The Wild Goose Lake is a weird, gritty and stylish Chinese noir.
The English title of Diao Yinan’s new crime drama, which competed earlier this year at Cannes, purposefully brings to mind the phrase ‘wild goose chase’. The story follows fugitive gangster Zhou Zenong (played by television actor Hu Ge) as he is chased down by rival bikie gangs, the police, and seemingly the whole of Wuhan, a city in central China filled with giant lakes.
The original title of the film translates literally as ‘A Rendezvous at the Station in the South’, and this is the scenario in which Diao throws us into his twisty tale. It’s at this mysterious station, supposedly in Wuhan’s south near a Wild Goose Lake, that Zhou meets prostitute Liu Ai’ai (played by Gwei Lun-mei), whose loyalties are unclear.
Director Diao then complicates things by jumping back and forth between multiple timelines. Liao Fan (from Jia Zhangke’s excellent Ash is Purest White) plays the police captain sent in to track down Zhou.

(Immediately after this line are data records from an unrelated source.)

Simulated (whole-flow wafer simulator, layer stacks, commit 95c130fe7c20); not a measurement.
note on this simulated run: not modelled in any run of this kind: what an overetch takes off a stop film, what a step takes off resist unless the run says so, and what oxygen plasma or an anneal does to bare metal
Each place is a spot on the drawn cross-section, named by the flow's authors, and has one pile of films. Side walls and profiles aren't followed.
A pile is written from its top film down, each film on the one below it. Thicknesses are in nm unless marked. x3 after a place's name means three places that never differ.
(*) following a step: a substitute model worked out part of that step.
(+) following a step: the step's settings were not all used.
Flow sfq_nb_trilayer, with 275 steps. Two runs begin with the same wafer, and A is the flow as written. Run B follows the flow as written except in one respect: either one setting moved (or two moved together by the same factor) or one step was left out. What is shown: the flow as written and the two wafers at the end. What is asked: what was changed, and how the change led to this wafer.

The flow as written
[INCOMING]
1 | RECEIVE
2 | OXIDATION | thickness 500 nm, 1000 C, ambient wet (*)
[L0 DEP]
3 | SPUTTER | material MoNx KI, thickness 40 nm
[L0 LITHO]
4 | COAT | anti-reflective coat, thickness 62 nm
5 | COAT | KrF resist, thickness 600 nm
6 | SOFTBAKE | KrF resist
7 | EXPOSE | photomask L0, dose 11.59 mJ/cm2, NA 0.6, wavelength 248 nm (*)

Fatalism is at the heart of The Wild Goose Lake. From our knowledge of film noir tropes, we can sense from the beginning that Zhou Zenong is probably not going to have a happy ending. His is a world of deception and double-crosses; the jiang hu underworld that is rarely depicted on film. Diao is fascinated by this world, and as with his last film - Berlinale Golden Bear winner Black Coal, Thin Ice - he places all the recognisable film noir features into the grungy urban surrounds in one of China’s modern metropolises. He examines the characters’ social milieu, which tells us all we need to know about their lives and ambitions.
Liu Ai’ai is the film’s femme fatale. We never know who she is trying to help, but one thing is clear: her world is one of suffering, deeply internalised yet always present on the surface. It’s of note that each performance here, including Gwei Lun-mei’s, is understated and often hard to read, but it seems like that’s the intention. Diao Yinan is interested in the surface, of presenting his characters as clean slates that perhaps reflect the emotions we project onto them. They’re too beaten down by life to express their own. Their currency is sex and violence, explored here in the Freudian sense as what motivates their actions.
Like Nicolas Winding Refn, Diao takes B-movie elements and injects it with his arthouse sensibility. The film moves along methodically, and almost every scene features some sort of bold cinematographic or editorial choice. Director of photography Dong Jingsong cements himself as a leading manipulator of light and shadow, following his groundbreaking 3D work on last year’s Long Day’s Journey Into Night. There are magnificent tracking shots that wander along the streets, ratcheting up tension until a tipping point.
There are also surreal inflections in the film. Some gorgeous imagery involving wild animals is present, but also a weird musical sequence that I don’t know belongs in the story or not. And, I have to admit, unfortunately there were 20 minutes around the middle of the film that I had no idea who was on whose side or which gang member was double crossing the other.
Some of Diao’s direction in this section may have been purposefully alienating which is frustrating, but it all pays off in a surprisingly moving postlude in which he offers solace not to any of the gang members or police officers, but to the film’s only two female characters. It’s a tender moment, unexpectedly moving, akin to Tarantino’s treatment of Sharon Tate’s story in Once Upon a Time in Hollywood.
All in all, The Wild Goose Lake is like a perverse rendition of that Stanley Kramer film, It’s a Mad, Mad, Mad, Mad World. Except here… it’s sad, sad, sad, sad.